Service to Southampton Shortly before
St. Louis was put into service, the
American Line made
Southampton its UK destination. The Southampton Docks Company facilitated this change by building
Prince of Wales Graving Dock. In 1895,
St. Louis was the second ship to use this dry dock, the largest in the world. The dock was important for the line, because otherwise its ships would have to go to
Tilbury to find a suitable dry dock.
Spanish–American War On a later voyage following the outbreak of the
Spanish–American War,
St. Louis was chartered for
United States Navy service while at Southampton and returned to New York on 22 April 1898. Armed with four rapid-fire guns and eight
6-pounders, she was
commissioned in the U.S. Navy as an
auxiliary cruiser on 24 April 1898 with
Captain Caspar F. Goodrich in command.
St. Louis, crewed by 27 officers and 350 men, departed on 30 April 1898 for the
Caribbean.
St. Louis was specially outfitted with heavy drag lines in order to destroy undersea cable communications in the
West Indies and to the mainland of
South America. On 13 May, the ship severed a cable between St. Thomas and San Juan, and on 18 May engaged in gunfire with the Morro Castle batteries at Santiago de Cuba while cutting another cable. When
Admiral Pascual Cervera's fleet sailed into Santiago Harbor, the Spanish warships found themselves cut off from direct communications with Spain.

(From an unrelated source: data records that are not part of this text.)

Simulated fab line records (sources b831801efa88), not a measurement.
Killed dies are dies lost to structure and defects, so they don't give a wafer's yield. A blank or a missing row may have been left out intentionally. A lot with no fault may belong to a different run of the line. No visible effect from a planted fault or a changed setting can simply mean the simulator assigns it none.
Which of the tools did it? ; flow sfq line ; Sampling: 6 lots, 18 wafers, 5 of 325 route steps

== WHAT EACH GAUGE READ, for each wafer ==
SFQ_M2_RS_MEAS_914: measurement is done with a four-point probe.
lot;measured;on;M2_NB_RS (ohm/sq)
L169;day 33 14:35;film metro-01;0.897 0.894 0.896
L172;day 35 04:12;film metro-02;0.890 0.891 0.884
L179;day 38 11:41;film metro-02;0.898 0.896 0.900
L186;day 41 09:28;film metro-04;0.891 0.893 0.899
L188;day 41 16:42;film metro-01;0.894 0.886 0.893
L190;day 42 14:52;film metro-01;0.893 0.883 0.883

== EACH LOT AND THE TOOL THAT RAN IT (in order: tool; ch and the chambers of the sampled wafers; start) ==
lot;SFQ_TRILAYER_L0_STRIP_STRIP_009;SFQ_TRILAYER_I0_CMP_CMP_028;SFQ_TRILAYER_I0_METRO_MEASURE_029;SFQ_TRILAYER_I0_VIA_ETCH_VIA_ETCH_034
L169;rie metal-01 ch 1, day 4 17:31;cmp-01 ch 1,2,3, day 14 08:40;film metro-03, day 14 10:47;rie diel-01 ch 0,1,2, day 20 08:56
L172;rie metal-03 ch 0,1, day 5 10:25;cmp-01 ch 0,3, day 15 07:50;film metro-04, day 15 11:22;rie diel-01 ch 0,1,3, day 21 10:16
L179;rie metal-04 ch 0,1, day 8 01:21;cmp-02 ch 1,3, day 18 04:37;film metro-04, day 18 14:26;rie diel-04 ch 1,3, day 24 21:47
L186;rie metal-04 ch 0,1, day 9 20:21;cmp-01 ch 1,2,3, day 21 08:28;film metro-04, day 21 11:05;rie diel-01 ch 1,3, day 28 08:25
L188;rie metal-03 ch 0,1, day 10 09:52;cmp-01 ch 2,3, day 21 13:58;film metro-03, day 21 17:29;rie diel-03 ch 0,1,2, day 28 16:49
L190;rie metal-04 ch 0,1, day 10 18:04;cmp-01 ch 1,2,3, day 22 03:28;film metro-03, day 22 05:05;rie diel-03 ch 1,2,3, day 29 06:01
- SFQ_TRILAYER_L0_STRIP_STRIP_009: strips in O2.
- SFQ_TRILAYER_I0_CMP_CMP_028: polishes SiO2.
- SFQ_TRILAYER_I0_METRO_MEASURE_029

St. Louis next severed the cable between
Guantanamo Bay and
Haiti; then cut the cable off
Cienfuegos to isolate Cuba from outside communications. She joined in the bombardment of fortifications at Caimanera in Guantanamo Bay on 3 June; captured a Spanish merchant ship on the 10th; intercepted two British ships bound for Cuba - the
Twickenham on 10 June and
Wary on 1 July; and was present at the
Battle of Santiago de Cuba on 3 July when the Spanish Fleet was destroyed while trying to force its way to sea.
St. Louis received many prisoners of war, including Admiral Cervera, for internment in the United States and landed them at Portsmouth, N.H., on 11 July. She steamed south from Norfolk on the 28th to cruise among ports of
Puerto Rico and Cuba until 10 August; then sailed for New York where she arrived on the 14th. She shifted to Philadelphia on 24 August to enter the Cramp shipyard for preparation for return to her owners.
St. Louis was decommissioned on 2 September and was turned over to Mr. J. Parker, a representative of the American Lines.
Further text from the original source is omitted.